Pilot Programs

The Pilot Program was designed to evaluate the Business Model and the Entrepreneurial Support Packet and to gather feedback from crèche leaders to adapt the Entrepreneurial Initiative for future implementation. We were able to test the initiative at two crèches: Kiddies College Preschool in the middle income neighborhood of Observatory and Gege’s Crèche in the low income township of Langa.

Kiddies College Preschool sold the five initial Wonderbags in the first week. They then took the initiative to contact the Wonderbag distributor for more inventory as was described in the Entrepreneurial Support Packet. In the second week, they were able to sell two more Wonderbags and are continuing to grow their business. This was very encouraging as it showed that the Business Model has potential for getting energy efficient products into the community.

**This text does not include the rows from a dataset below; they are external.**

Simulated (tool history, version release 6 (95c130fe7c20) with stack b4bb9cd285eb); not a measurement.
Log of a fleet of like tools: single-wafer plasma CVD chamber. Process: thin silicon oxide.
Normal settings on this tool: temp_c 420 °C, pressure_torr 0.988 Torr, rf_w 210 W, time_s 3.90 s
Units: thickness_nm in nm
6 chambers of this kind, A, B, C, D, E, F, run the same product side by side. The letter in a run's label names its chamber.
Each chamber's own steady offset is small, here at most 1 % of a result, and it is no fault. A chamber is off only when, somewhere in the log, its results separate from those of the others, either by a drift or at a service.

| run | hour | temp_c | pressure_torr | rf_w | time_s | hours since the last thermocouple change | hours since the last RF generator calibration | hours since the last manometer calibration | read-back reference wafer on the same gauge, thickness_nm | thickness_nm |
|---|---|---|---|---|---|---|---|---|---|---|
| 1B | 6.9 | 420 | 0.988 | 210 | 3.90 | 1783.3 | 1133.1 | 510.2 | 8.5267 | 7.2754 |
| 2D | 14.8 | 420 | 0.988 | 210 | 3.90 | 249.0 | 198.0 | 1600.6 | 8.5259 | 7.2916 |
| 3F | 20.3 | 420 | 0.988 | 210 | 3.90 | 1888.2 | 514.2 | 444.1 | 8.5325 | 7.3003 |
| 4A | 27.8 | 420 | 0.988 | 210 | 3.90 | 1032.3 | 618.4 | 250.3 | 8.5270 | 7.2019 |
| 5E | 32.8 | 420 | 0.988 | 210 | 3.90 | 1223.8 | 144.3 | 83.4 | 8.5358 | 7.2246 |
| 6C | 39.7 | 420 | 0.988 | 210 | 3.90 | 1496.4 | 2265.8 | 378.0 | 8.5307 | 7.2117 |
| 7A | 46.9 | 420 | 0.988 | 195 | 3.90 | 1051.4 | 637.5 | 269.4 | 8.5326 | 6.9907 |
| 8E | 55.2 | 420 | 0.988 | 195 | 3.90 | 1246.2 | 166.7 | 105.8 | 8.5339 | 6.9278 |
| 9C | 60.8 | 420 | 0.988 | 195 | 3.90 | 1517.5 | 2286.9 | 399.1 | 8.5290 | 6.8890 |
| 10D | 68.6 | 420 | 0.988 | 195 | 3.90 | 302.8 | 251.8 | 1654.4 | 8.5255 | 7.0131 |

Kiddies College Preschool Energy Product Entrepreneurs

Gege’s Crèche also had success during the program selling the Wonderbags despite the concern of whether they were capable of supporting the business in their community, selling two Wonderbags in the two weeks before holiday recess. Although this is lower than Kiddies College Preschool, the ratio of Wonderbags sold to number of students was roughly the same, about 5%. This suggests that there may be a market for Wonderbags in the community of Langa, and the Business Model may work effectively for crèches in low income communities. When Gege’s Crèche continues its distribution business in the upcoming school year, it will be seen whether they are able to sell their initial supply and contact the distributor.


Gege’s Creche Energy Product Entrepreneurs

Various departments within the City of Cape Town will be working together, coordinated by the Office of Sustainable Livelihoods and with the help of our co-researcher, Max Dingaan, to conduct longer Pilot Programs in 2015. These pilots will help determine if the model is effective at crèches of different income levels and evaluate the long-term sustainability of the model. Early signs suggest that the model does support distribution businesses in low income communities and may be a suitable model for expanding to a wider range of communities throughout South Africa.